Anita Lykke Hanch-Hansen is originally from Moss, and lives and works in Italy and on Norway’s southern coast. She holds a master’s degree in Medium and Material Based Art from the Oslo National Academy of the Arts, and has received a number of scholarships for her work –including the Norwegian Arts Council’s work grant. Her works have been exhibited at museums and galleries all over the world, and she have been purchased by Fredrikstad municipality and the National Museum of Decorative Arts and Design in Trondheim.
She works in clay and is concerned with the material’s history and frame of reference. In her practice she explores cyclical processes of chance associated with growth, transformation and decay. She explores clay and porcelain at various stages, such as unfired, bisque fired, high-fired, glazed and unglazed, in different combinations. She looks at the qualities that arise in terms of fragility, density, porosity, colour and strength. How far can you stretch and push the material before it dissolves?
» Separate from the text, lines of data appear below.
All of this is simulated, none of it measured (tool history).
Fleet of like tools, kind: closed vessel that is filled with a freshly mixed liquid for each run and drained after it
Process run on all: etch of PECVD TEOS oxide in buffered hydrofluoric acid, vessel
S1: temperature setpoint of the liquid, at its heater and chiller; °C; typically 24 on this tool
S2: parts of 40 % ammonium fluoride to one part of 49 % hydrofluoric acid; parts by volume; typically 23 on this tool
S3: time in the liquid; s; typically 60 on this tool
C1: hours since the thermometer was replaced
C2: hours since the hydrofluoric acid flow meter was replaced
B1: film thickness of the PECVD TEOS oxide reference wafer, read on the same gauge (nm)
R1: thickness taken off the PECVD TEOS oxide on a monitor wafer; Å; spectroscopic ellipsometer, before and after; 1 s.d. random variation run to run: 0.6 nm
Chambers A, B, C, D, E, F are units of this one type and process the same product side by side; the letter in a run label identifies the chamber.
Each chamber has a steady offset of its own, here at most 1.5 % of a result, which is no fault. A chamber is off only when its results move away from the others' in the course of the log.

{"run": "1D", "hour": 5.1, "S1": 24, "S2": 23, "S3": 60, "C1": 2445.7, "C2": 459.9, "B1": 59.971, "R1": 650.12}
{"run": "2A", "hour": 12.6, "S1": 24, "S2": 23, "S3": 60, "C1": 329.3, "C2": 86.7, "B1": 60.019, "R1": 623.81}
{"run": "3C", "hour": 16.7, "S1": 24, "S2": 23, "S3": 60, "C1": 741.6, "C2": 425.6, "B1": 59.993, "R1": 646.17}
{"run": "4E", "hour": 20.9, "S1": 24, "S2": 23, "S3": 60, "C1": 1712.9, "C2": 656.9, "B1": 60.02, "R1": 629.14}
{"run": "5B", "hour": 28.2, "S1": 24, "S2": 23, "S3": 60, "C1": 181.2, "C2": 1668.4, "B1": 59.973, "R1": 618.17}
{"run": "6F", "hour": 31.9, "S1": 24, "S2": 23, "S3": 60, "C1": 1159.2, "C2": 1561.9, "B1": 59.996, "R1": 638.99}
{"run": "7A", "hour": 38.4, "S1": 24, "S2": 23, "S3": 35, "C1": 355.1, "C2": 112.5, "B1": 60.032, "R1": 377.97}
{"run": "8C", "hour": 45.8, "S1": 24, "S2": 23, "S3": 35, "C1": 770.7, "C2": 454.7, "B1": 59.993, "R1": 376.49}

The work comes to be through repeated rounds of modeling, dipping, pouring, firing, and glazing. Natural materials, such as rock, sand, shells, mushrooms, plants, twigs and bark are mixed with the clay in this process. The organic materials can emit color or leave structural traces after firing. In conjunction with the shape and presence of the objects, she is constantly developing new glaze mixes composed of different raw materials and built up into specific systems.
Meeting with the surface, color and tactility of the clay leads me into a world where the physical work is important. Clay is a part of the Earth’s mass and has been part of the formation of all life. Nothing around us is constant; everything is in steady movement, dependent only on time. I am inspired by nature, its vulnerability and strength, and draw parallels with inherent properties of materials.